Today marks the first day of school for children across South Africa. Of course, for parents this event is also marked by a sudden boom of traffic on the roads, but we can’t help feeling a bit nostalgic about the start of the school year. Because there’s much more to this time of year than a mere x on the calendar.
Although countries abroad have different school terms than we have in South Africa, we thought we’d remind you what this time of year feels like back home.
It smells like grass
Can you still remember the scent of freshly cut grass? We’re talking rugby, hockey, athletics and soccer fields, all prepared for thousands of tiny little feet to play on and learn the skills which could one day become the next springbok. Everything smells like it. In fact, we cannot really imagine summers and Januaries without it.

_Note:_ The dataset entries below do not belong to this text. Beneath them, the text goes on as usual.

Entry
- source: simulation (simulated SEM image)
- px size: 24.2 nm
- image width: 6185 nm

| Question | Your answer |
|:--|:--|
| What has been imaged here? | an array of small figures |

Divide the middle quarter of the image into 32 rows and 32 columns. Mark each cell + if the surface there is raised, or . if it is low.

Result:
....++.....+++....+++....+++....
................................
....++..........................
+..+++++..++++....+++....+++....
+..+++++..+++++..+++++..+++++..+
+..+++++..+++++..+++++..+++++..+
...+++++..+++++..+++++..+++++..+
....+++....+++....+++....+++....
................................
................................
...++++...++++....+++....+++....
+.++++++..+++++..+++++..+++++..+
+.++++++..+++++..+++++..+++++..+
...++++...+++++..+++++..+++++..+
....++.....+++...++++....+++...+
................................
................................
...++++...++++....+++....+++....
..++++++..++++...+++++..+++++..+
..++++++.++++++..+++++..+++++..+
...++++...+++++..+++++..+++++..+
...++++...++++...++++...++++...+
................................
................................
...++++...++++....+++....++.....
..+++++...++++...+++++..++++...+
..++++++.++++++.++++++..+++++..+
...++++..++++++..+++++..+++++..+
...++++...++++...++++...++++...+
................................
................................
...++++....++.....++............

We master our ‘DC-fixing’ skills
These transparent self-adhesive book covers have been a nightmare for many a mom and dad across South Africa. And, of course, everyone’s got a different trick for making the product stick – sans bubbles of course. Some use rulers, others put books down on the sticky surface upside down and gently coax the sticky cover over their books. Then there are those who use their fingernails to smooth out bubbles after the fact. Whatever your trick, we’re sure you remember it with a mix of fondness and frustration.
The back-to-school pose
Our news feeds and inboxes are full of these images. Little Johan and his sister Chantelle are posing with looks of hopeful excitement and anxiety for their first, second, third, seventh or last picture. Mom snaps away with tears of pride and joy brimming in her eyes. All the while knowing that this will probably be the last time Johan’s white shirt will be truly white.
Athletics are a go
During the first few weeks of school, our children are all divided into different groups – usually categorised by surname – to compete amongst each other for their places on the school’s athletics team. But it’s much more than just athletics. It’s a grand event which requires colour-coded dressups and learning battle cries which would see our team win the ‘geesbeker’. You can still hear it, can’t you? Indeed… we’re already humming along to our favourite ones… As ‘n bloue sterf, begrawe hom nie, maar lê hom neer, in ‘n goue kis, en op sy bors, ‘n angelier, dat die mense kan sien, hy’t gesterf van plesier. How about the school rendition of Queen’s We will rock you? Can you hear it? Are you clapping yet? We are.
Making new friends
Your children are waiting with bated breath to hear which class they will be in. There’s always some disappointment at first when they learn they’re not in the same class as little Kobus or Melissa, but we know not to worry. Because unlike us adults, our children can make friends at the drop of a hat. They’re programmed to seek out corresponding likes and dislikes in each other, to find those pals who will eventually pass on love letters to the person they like, whom they’ll probably never talk to.
Your nights are occupied
When school starts, you’ll have to cancel all those after hour yoga classes and skype meetings… at least for the first few days. Because you’ll be busy marking stationery, covering books and adjusting seams. Marking has become a bit easier nowadays, but do you still remember carving off the coating on the back of pencils so you can write your child’s name on the wooden edge? How about painstakingly sewing on labels on your children’s clothes? That’s all but disappeared, but we still think on those days fondly.
Lunchbox packing is an event
We all have a set of lunchbox ideas we’d retained from our youth. So which sarmies did mum pack you? We still remember Oxo spread. And how about sandwich spread, which resembles tartar sauce more than anything we’d usually put on bread. There’s the classic peanut butter and syrup sarmie, and the more nutritionally conscious among us will probably go for provitas with cheese and an apple on the side.
This time of year is a magical one. As a South African living abroad, you will undoubtedly not experience the back-to-school hype in the same way we do, but we’re hoping there’s a bit of South African flavour in this event, which sees kids return to the ‘hok’, and mum have a few hours per day to herself.